# How many moles of NH_3 are produced when 18.5 grams of N_2 gas reacts with excess H_2 gas?

Dec 11, 2016

Firstly, fully balance the chemical equation.
${N}_{2} + 3 {H}_{2} \implies 2 N {H}_{3}$

Use this formula $n = \frac{m}{M}$ where:
$n$ = number of moles
$m$ = mass of substance
$M$ = molar mass

Secondly, you need to find out how many moles of ${N}_{2}$ there are.
Use that $n = \frac{m}{M}$ formula to do that.
$n$ = ?
$m$ = 18.5 grams
$M$ = ?

In order to calculate what is $n$, you need to find the $M$ of ${N}_{2}$ first.
The molar mass can be determined right away by looking straight into the periodic table.
Molar mass of ${N}_{2}$ is = 14.0 g/mol $\times$ 2 = 28.0 g/mol

So,
$n$ = $\frac{18.5}{28.0}$ = 0.6607142857 moles [Don't round it off yet or you'll get inaccurate final answer in the end!]
$m$ = 18.5 grams
$M$ = 28.0 g/mol

Third step, find out what the $n$ is for $N {H}_{3}$. This is done using the mole ratio.
The mole ratio between ${N}_{2}$:$N {H}_{3}$ is $1 : 2$.

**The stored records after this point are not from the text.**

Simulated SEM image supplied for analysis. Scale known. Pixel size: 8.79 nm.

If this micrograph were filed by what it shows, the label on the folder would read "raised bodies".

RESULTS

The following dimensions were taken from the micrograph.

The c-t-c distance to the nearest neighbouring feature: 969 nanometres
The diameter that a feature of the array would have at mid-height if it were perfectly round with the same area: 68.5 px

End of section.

This means if 1 mole of ${N}_{2}$ gives you 2 moles of $N {H}_{3}$,
then 0.6607142857 moles of ${N}_{2}$ will give you:
$0.6607142857 \div 1 \times 2$ = 1.32 moles of $N {H}_{3}$.

Therefore, 1.32 moles of $N {H}_{3}$ are produced when 18.5 grams of ${N}_{2}$ gas reacts with excess ${H}_{2}$ gas.